But at one time, when I worked at Rolling Stone, we were all incontrovertibly the next generation–and it provided the new magazine an interesting business challenge. The mainstream perception of the Sixties generation that spawned Rolling Stone was an anti-materialistic bunch bent on shunning consumerism and returning to nature. Advertisers were asking: did they want to reach this next generation?

The business staff launched a campaign in the advertising trade magazines called “Perception-Reality.” One page would show “perception”–a blissed-out longhair couple in beads and headbands, sitting cross-legged in front of a flower-painted VW minivan. The other page showed “reality”–a clean-cut husband and wife with beaming baby, dressed in Eddie Bauer beside a new compact car in front of a suburban tract home.

Of course, the ads were right: the Boomer generation, hippie roots notwithstanding, became the most rabid and insatiable consumers the planet has ever seen. It confirms what Sam’s song taught Humphrey Bogart about the future: the fundamental things still apply. Generational self-definitions are fine, but people grow up, get jobs, form families and, at least if they’re post-WWII Americans, start buying everything in sight.

So even though the next generation shows some consumer cynicism, it will pass (assuming no major catastrophes on the order of World War III or asteroid impact). In response to Naomi Klein’s impassioned tract “No Logos,” for example, a Japanese manufacturer has already introduced a highly successful line of goods without logos. And “American Idol” proves that even when the young audience is ushered right into the sausage factory of utterly synthetic pop culture, they’re still perfectly happy to buy Kelly’s CD.

But that, I told the consumer goods executives, doesn’t let them off the hook. One thing will change fundamentally with the next generation, and that is how it views and uses media. These are the first kids who have grown up never knowing a world without the Internet. For advertisers and news executives who want to reach this generation–soon to enter its teens–it’s crucial to understand this shift.

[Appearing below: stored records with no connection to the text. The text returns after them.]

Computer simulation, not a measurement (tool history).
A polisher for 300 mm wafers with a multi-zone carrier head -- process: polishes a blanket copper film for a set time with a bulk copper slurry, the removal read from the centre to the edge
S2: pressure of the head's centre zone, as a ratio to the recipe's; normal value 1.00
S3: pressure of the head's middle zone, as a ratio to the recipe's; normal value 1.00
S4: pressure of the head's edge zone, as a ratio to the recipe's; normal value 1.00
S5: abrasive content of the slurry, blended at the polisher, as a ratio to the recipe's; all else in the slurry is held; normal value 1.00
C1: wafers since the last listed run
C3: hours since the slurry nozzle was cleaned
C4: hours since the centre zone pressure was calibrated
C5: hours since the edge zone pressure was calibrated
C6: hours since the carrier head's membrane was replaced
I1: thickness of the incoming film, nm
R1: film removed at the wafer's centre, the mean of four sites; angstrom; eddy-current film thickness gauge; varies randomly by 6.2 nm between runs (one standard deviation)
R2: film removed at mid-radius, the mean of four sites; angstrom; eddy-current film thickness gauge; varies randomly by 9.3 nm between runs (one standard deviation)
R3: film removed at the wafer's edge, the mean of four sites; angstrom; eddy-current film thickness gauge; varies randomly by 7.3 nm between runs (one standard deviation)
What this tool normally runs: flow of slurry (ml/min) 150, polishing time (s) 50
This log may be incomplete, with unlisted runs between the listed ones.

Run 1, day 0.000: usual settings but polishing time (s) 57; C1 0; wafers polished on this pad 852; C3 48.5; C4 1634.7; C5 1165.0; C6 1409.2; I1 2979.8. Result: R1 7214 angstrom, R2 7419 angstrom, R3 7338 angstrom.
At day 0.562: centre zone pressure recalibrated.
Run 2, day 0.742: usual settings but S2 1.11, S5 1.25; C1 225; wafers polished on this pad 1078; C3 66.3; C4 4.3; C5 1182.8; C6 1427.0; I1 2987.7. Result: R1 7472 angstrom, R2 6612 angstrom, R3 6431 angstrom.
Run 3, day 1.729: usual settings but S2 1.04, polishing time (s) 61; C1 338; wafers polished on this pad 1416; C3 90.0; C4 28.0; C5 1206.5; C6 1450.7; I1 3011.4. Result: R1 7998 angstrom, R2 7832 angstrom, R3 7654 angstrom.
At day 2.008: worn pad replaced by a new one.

This media transition will be bigger than the impact of television on Boomers. TV really wasn’t a new medium–it was radio with pictures. The social context of broadcast had been established by radio decades earlier: the notion that millions of Americans sit in front of boxes in their living rooms, entertained by distant personalities funded by advertising. The additional visual impact of television vastly strengthened the medium’s power, but did not change its fundamentals.

A truly interactive medium such as the Internet, however, is another matter altogether and, as in the early days of radio, its real shape has yet to form. But there are a couple of early lessons one can draw about what the next generation is going to expect from media: first, the ability to customize all content, and second, built-in tools enabling the user to act on that content.

Customization is easy to understand: take newspaper classified advertising. It will be hard for the next generation to understand browsing large sheets of paper with tiny type for the precise automobile, job or apartment they seek: don’t you just type in what you want and the Internet brings back the exact items you’re looking for? Or music: why buy an entire CD for only a few songs you actually want to hear, when you can download exactly the tracks, in exactly the order, you’d like? And even the once-supreme gods of television programming are being brought to heel by TiVo technology. What’s this old-fashioned idea of “appointment television” when you can pick and choose when you’d like to see anything? Media of all types are going to get sliced and diced and rearranged, and any producer in denial about that will lose the audience.

The notion of tools is slightly more subtle, but basically means that once you learn about something in media, you want to be able to immediately take action. Find a car you want and submit a bid; read a movie review and order a ticket. This was a hard notion for old media to accept: in the early days, for example, there was debate at newspaper and magazine Web sites about putting links for purchasing books into book reviews; was this blurring the line between editorial and commerce? As it turns out, readers expect this tool, and are annoyed when it’s not available.

It’s the same in business. Earlier this year I spoke with a group of mortgage bankers who were still uncertain about how important online service would be for their business. Mortgages, they argued, are very serious transactions, and customers want to be able to talk to real people. My response was that certainly, there must always be an easy-to-reach human being behind any Web transaction–but that the bankers must keep in mind that there is a new generation coming along for whom it is a personal defeat when they have to dial the 800 number rather than completing their business online.

Reaching the next generation, in short, will continue to be a challenge and surprise as kids raised on the Internet begin to use it in every facet of their lives. Those of us in previous generations can only watch their behavior closely and do our best to invent Internet media that makes sense. Until, that is, those kids finally take over the controls and reshape the Internet into what it’s really supposed to be.